Killian’s Red or Amber Bock? Both are considered the same type of beer-a red/amber lager. I happen to like a lot of amber/red beers, particularly of the Irish variety. But in the U.S., it turns out, “amber” or “red” beer are more about slick martketing techniques than actually denoting a distinct style of beer. One beer site (http://www.sallybernstein.com/beverages/beer/red_beer.htm) describes that the attributes that make a beer ‘amber’ or ‘red’ in hues have more to do with the malts used in the brewing process. Many a Scottish ale or Vienna-style lager are naturally amber/red due to the particular malt and other roasted grains that comprise it. Amber beers are usually ales, but if they’re lagers, like the Killian’s or Amber Bock, it’s because the Big Beer Machine made them into lagers so that they appeal to the thirsty Bud- and Coors-swilling masses: Coors makes Killians and Bud/Michelob makes Amber Bock. (Nothing against Amber Bock. It’s like Sam Adams. I kinda like it. Amber Bock is the best beer they serve at Dodger Stadium, and I owe many a delightfully-buzzed top-deck Doyer game experience to my large Amber Bocks…) But I digress.

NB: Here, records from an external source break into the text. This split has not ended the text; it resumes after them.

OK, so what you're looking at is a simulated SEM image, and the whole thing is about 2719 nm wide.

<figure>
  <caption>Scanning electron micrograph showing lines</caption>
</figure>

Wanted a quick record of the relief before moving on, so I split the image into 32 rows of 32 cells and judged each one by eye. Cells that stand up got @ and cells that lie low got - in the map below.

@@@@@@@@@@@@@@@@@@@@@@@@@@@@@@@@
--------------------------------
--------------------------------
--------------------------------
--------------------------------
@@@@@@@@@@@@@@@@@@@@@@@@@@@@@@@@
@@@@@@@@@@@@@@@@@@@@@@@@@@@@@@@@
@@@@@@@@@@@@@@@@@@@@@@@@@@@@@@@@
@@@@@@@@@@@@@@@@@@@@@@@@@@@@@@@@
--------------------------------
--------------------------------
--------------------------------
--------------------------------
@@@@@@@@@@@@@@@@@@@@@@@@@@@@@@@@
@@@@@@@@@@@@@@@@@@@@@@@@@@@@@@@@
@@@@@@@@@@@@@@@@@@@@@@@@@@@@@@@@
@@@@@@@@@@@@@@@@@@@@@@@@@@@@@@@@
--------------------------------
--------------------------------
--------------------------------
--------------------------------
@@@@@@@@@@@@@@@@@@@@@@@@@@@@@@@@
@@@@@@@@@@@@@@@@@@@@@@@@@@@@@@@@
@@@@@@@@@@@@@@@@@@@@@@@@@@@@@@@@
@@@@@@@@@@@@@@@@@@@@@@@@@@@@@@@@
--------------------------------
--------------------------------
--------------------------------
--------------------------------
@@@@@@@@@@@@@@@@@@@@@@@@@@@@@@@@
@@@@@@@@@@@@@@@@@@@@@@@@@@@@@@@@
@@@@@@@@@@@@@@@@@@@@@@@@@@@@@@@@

USAmerican style amber/red ales tend to range from light-bodied (not to be confused with color) to heavy-medium in body and mouthfeel, which is why I like ambers as good transitional beers. They’re great for when you’re weaning yourself from all that cold light lager you pounded over the summer and want to move into the heavier, darker beers that generally arrive with fall and winter, my favorite beer seasons. Ambers beers are good autumn beers and much better to enjoy while watching football than Coors and Miller Lite (contrary to the NFL sponsors’ beliefs.) Hey, I’m slowly-but-surely coming out of my “I like NFL/College football” closet, and this season, I’m celebrating my coming-out by taking flight…a beer flight…an amber beer flight! (Real quick: flights of beer or wine are just multiple tastings, anywhere from 3-8 tastes, so as to get a sense of breadth/depth/range of flavor and style with whatever you’re tasting.)
My out-and-proud flight consisted of these 4 beers (in recommended tasting order)–Alaskan Amber (Alasking Brewing Co.), Redemption Red Ale (Reaper Ale, El Monte, CA), Albion Amber Ale (Marin Brewing Co.), and American Amber Ale (Rogue Brewing Co., Newport, OR). The Alaskan Amber is a quality beer and is pretty easily found in supermarkets and liquor stores. It’s probably the most easy to find out of the four here, so I wanted to start with that (plus, my parents went to Alaska this summer and I heard the beer there is really good). Alaskan amber pours a clear light copper with rust-colored hues. It’s on the lighter side of medium-bodied, but is easy to drink, clean, and no aftertaste. If you like Sam Adams, you’ll like Alaskan Amber.
Next was Redepmtion Red Ale from El Monte, güey. I enjoyed this one and was even happier that I was supporting a very local brewery in the mean time. This red ale is smooth-tasting with subtle toasty almond flavors that come through with every sip. It has a nice reddish/caramel hue, a little cloudy pointing to unfiltered beer goodness. It’s medium-bodied but easy to drink because it’s so flavorful. Check out the full line at http://www.reaperale.com.
Third beer was the Albion Amber Ale made up in Marin County. Mmmm…my cousin was tasting these beers with me, and we both agreed this one was special. This one pours with a bit more clarity, though more toastier and browner in color. It has a longer finish than the Reaper; my cousin described it as a “tart apple finish that melts away in your mouth.” It’s true! The flavor is a little drier than the previous two beers and definitely has more bitter hops flavor. I like to think of this as a hybrid beer, or what would happen if a California Pale Ale (say, like a light version of Sierra Nevada) had a baby with a British pub bitter ale. “We’ll name it…Albion!” I’m not surprised that this is one of Marin Brewing Co.’s most decorated, award-winning beers. Go getcha one!
Last but not least was the Rogue American Amber Ale from Oregon. This was the most full-bodied, complex, and stronger of the ambers we tasted. It pours an opaque copper with a medium head and strong nose. It’s the spiciest of the beer in the sense that it’s very hops-forward (compared to the Marin Albion), giving way to malty and caramel tones. This also reminded me of a strong Pale Ale-meets-malty-Irish-red-ale. If you like Stone beers, you’d like anything from Rogue, including this all-American Amber Ale. See? Perfect to hoist as you watch those all-American military jets fly over the stadium (your tax dollars hard at work!) as your favorite team is about to kick off.
[Go Cal Bears and Go Indianapolis Colts!]
cheers n beers.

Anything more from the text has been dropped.